Forum Moderators: DixonJones
Les
I can see the number of times that Googlebot has hit my sites from the user agent report.I can't recall whether webalizer shows this by default or whether its because I modified the config file.
If I want to see exactly which pages have been hit I download the log file and hand analyse.
Usually the number of Googlebot hits is enough to tell me if something has gone wrong.
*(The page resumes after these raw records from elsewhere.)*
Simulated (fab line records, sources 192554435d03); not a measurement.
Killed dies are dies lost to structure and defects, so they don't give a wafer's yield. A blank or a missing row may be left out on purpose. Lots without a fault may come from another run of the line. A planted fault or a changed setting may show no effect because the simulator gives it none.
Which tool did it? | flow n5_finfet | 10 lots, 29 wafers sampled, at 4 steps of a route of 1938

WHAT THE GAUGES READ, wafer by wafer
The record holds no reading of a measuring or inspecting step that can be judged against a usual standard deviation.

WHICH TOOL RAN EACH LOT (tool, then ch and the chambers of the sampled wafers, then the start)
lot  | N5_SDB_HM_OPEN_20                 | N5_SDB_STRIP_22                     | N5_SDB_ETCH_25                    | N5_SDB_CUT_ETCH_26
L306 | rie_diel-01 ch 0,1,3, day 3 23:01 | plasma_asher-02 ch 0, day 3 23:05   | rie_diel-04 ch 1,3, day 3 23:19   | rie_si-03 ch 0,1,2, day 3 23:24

It has a big advantage that you can easily run ad hoc queries using standard SQL and test a whole range of hunches using AND/OR etc .
Examples:
cs(User-Agent) like '%googlebot%'
cs(User-Agent) like '%slurp%'
cs-uri-stem like '%sitemap%'
cs-uri-stem like '%guestbook%'
If you just want to look for spiders in your logs, you can just open the log files in notepad and use find.
HTH
$database = "/path/to/site/public_html/cgi-local/google.txt";
$shortdate = `date +"%D %T %Z"`;
chop ($shortdate);
if ($ENV{'HTTP_USER_AGENT'} =~ /googlebot/) {
open (DATABASE,">>$database");
print DATABASE "$ENV{'REMOTE_ADDR'} - $ENV{'HTTP_USER_AGENT'} - $ENV{'SCRIPT_URL'} - $shortdate\n";
close(DATABASE);
}
Or you can create your own Googlebot log using telnet.
cat /path/to/log/web.log? grep 216.239.46 > /path/to/googlelog/public_html/deepboot.log
The '?' in 'log? grep' should be the line going up and down located above the return button, with a space before and after it. This board can't read every mark.